Mayor Bloomberg wants to eliminate automatic tenure for teachers.
The mayor wants to raise the bar for all teachers and principals, But will the teachers union go along with the idea.
Alex Manuele is a parent who says the system needs reform. That no one's job should come with a lifetime guarantee.
"They should be hired if they are needed and laid off if they're not," he said. "The notion that the public sector should be some separate labor force is just wrong." On average, roughly 95-percent of eligible teachers get tenure.
A teacher is ordinarily granted tenure after three years in the classroom, but it may be denied by the school's principal and layoffs are based on seniority.

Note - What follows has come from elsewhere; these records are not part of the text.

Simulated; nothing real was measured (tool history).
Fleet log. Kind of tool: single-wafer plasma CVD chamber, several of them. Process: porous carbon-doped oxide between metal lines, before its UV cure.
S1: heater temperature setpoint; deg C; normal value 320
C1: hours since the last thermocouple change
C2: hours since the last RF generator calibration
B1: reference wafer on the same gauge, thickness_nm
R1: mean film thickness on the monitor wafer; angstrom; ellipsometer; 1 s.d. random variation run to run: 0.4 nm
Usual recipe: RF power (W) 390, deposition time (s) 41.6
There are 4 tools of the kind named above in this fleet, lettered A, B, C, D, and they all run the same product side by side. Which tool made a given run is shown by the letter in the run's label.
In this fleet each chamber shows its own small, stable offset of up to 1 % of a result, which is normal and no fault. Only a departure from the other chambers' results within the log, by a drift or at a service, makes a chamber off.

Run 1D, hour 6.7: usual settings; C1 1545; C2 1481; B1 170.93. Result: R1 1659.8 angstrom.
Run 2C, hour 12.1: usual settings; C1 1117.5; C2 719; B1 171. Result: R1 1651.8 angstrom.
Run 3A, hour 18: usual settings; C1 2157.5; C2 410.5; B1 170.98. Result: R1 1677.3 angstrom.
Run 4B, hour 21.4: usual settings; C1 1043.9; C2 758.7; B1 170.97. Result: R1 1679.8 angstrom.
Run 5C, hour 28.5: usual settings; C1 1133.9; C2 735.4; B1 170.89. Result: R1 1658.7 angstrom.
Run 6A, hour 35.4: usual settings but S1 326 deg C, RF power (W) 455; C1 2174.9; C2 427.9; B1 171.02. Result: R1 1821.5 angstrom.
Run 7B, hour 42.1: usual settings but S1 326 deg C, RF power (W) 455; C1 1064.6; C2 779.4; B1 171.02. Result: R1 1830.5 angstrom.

Under the mayor's plan, tenure would be performance-based using a four-tier ratings system where tenure would be granted only to those rated "effective" or "highly-effective."
The mayor insists seniority-based layoffs must end. Parents, he said, have a right to expect better.
"Their children are in our future and I work for them and I make this promise to them and to their parents. We will work just as hard as you do to provide a better future for their children," he said.
But union leaders say without seniority-based layoffs, administrators will simply lay-off the highest paid teachers.
"In terms of layoffs, for the mayor to come out at this point to say we're going to be doing layoffs, I think the conversation should be how do we not do layoffs," Michael Mulgrew, UFT President, said.
Bloomberg said the city will use a $36 million federal grant to enlist highly skilled teachers to work in low-performing schools and mentor fellow instructors.
"New York City is ... laying the foundation to ensure that every child who graduates high school is ready to start college or a career," Bloomberg said.
The Mayor also announced the City University of New York and IBM will open a unique school that merges high school with two years of college, allowing students to earn an associate's degree.
Those students will be "first in line for a job at IBM," Bloomberg said in his announcement.
The partnership with IBM for a high school-college hybrid will build on work that the company is already doing in community colleges, said Stan Litow, vice president of corporate affairs for IBM.
"We have every confidence that large numbers of those kids would be able to assume entry-level jobs at IBM and other IT companies," Litow said.
Bloomberg said the city will work with the state to end so-called "seat time," which requires all students to spend certain number of hours in their seats on every subject even if they have already mastered the subject. It will also endeavor to change a state law that requires schools to buy printed textbooks rather than digital content.
"That may be good for the business textbook industry but it's really a bad deal for our students in this day and age," Bloomberg said.